Improving carbonate clumped isotope thermometry for application to foraminifera-based paleoceanography

Abstract:

Carbonate clumped isotope thermometry has great potential for solving long-standing questions in paleoceanography as it provides temperature estimates that are independent from assumptions regarding the isotopic or elemental composition of seawater. However, the application to foraminifera, which would allow reconstructing surface and deep-sea temperatures through the Cenozoic and beyond, is currently hampered by the relatively large sample amount requirements. Normally, several aliquots of 3-10 mg carbonate are needed to arrive at a precision of around 2 °C.

At ETH we have worked towards decreasing the sample requirements by employing the Kiel carbonate preparation device. The Kiel system improves the gas use efficiency and allows balancing sample amount and precision for each sample due to the fact that multiple small aliquots are analyzed. Per measurement we normally use 8-10 aliquots of 150-200 µg carbonate each. With three such measurements (i.e., 4.5-6 mg carbonate) we typically arrive at a precision of around 2 °C (Meckler et al., RCM, 2014), and better precision can be achieved with an increased number of replicates.

We are currently testing ways to reduce sample size and/or increase gas use efficiency further. Recent tests have shown that the size of individual aliquots can be reduced to 100 µg, suggesting that useful temperature estimates (± 2 °C) can be derived with as little as 2.5 mg carbonate.

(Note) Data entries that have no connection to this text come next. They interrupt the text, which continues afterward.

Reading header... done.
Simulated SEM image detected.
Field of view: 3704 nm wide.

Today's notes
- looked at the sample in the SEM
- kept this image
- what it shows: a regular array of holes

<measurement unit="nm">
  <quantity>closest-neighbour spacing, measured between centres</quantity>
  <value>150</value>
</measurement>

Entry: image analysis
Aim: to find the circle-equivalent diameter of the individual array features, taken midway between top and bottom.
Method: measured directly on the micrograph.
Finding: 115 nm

Uncertainties still exist in the temperature calibration of the carbonate clumped isotope thermometer, which seem at least in part to be associated with differences in the methodology applied by different laboratories. We have therefore derived calibrations for the Kiel method based on synthetic and natural calcites. Current and planned applications of the improved Kiel clumped isotope method to paleoceanography focus on long-term trends and major events during the Cenozoic.